You indicate that courts as a matter of practice do not include travel expenses incurred by a public defender's office in the order authorizing the Commission to make payment pursuant to A.C.A. § 16-87-212(a)(3)(A). In considering the significance of this practice, I am guided by the following principles expressed by one of my predecessors in Ark. Op. Att'y Gen. No. 89-097:

. . . [I]f an administrative agency . . . adheres to a certain interpretation of a statute under which it operates, that interpretation will be given some weight by the courts. The principle is enunciated in 73 C.J.S. Public Administrative Law and Procedure 67 as follows:

Administrative agencies, particularly under specific statutory authority, may, and should, interpret or construe the statutes which they are called on to administer or enforce, and they may develop guidelines in aid of such interpretation. The question of statutory interpretation, or the defining of a particular statutory term, is a function that should, in the first instance, be left to the appropriate administrative body. Administrative interpretations, although not to be given the force of statutory authority or law, are entitled to consideration and weight, particularly where they involve a contemporaneous construction. They are persuasive as an expression of the view of those experienced in the administration of the statute. Moreover, administrative interpretations may be entitled to great weight, particularly where they have been long-continued, or where they have been acquiesced in by the legislature for a long period of time. Under such conditions, administrative interpretations should not be overturned except for cogent or weighty reasons, and, ordinarily, they will be held controlling and followed unless they are clearly wrong, unreasonable, or unauthorized.

[Footnotes omitted.] See also Morris v. Torch Club, 278 Ark. 285, 645 S.W.2d 938 (1983).

I have no inclination to minimize this principle of deference to the interpretations of administrative agencies. However, given the uncertainty that has attended the gradual shift of the payment obligation from the counties to the Commission — a shift that has proceeded over a number of legislative sessions and that has resulted in what I perceive as a tension among legislative enactments regarding the extent of the Commission's discretion, see discussion supra — I am not inclined to accord dispositive significance to the fact that public defenders in the past have not submitted their own travel expenses to the court for payment authorization. Nevertheless, the Commission's strong position on this question is a factor I have considered in modifying the opinion I previously expressed.
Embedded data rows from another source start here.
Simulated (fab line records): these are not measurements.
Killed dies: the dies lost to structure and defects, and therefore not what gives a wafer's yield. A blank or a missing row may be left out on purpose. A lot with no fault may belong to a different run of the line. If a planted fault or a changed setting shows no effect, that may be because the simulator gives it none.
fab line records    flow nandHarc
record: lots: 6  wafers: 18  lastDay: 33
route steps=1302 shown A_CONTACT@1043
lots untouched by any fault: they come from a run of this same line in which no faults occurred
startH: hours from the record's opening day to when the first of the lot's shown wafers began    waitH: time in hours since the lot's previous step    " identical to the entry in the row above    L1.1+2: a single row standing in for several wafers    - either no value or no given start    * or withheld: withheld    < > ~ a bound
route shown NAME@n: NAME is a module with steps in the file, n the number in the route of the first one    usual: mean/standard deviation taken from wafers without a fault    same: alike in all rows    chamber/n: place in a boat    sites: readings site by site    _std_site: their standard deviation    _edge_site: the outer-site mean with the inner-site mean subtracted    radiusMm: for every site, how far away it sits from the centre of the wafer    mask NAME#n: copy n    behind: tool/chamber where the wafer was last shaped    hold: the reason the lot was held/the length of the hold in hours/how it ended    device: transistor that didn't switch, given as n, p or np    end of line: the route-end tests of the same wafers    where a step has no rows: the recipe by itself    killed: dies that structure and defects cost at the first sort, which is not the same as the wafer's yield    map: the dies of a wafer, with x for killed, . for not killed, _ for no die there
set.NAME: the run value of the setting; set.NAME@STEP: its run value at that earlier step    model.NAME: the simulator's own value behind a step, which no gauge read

You further allude in your request to the fact that § 10 ofAct 1193 of 1993, which was codified in then A.C.A. § 16-87-212, specified that the expenses to be paid by the Commission listed only expert witnesses, not the "appointed counsel" and "temporary investigators" added pursuant to Acts 788 and 1341 of 1997 — a fact you suggest supports the conclusion that the "travel" referenced in the original statute referred only to travel undertaken by the expert witnesses, not to any and all travel undertaken in defense of an indigent. I am not inclined to take issue with the proposition that "travel" in the phrase "fees for expert witnesses, testing, and travel" in the 1993 legislation should be read as referring only the travel of expert witnesses. However, I consider it neither obvious nor inevitable that the term "travel" is similarly restricted since the amendment of A.C.A § 16-87-212 by Acts 788 and 1341 of 1997.

As suggested in the foregoing discussion, Acts 788 and 1341 of 1997 effected a significant shift of responsibility for financing the public defenders' offices from the counties to the Commission. Among other things, these acts expanded the scope of the Commission's payment obligation from the discretionary payment of "fees for expert witnesses, testing, and travel" — a charge imposed in § 10(a) of Act 1193 of 1993 — to the obligatory payment of "fees for appointed counsel, expert witnesses, temporary investigators, testing, and travel" so long as the Commission has the resources to make such payment. A.C.A §16-87-212(a)(3). In my opinion, the effect of this amendment was at the very least to cast into doubt whose "travel" the Commission is charged with financing. In construing the scope of A.C.A § 16-87-212 in its current form, I cannot simply ignore the fact that the phrase "testing, and travel" no longer modifies the term "expert witnesses," instead standing alone with no clear referent. It further strikes me that the phrase "testing, and travel" cannot reasonably be read as applying only to the individuals recited in the amended statute, as it may have been read in the 1993 legislation, since "appointed counsel" and "temporary investigators" will presumably not engage in any sort of "testing." There further seems to be no logical reason why the legislature would charge the travel expenses of appointed counsel to the Commission while charging the travel expenses of staff counsel to the county. Accordingly, in my previous opinion, I construed the term "testing, and travel" as a separate category of expense that applies to any and all travel undertaken by a public defender's office in the defense of indigents — a reading that appears to avoid the just discussed syntactical inconsistencies attending a narrower reading while at the same time according with the legislature's intention to expand the Commission's financial obligations. Implicit in my previous opinion, then, was an inference that the legislature's relocation of the phrase "testing, and travel" amounted to an expansion of its scope — an inference consistent with the legislature's expressed intention to increase the state's responsibility for defraying the costs incurred by public defenders' offices.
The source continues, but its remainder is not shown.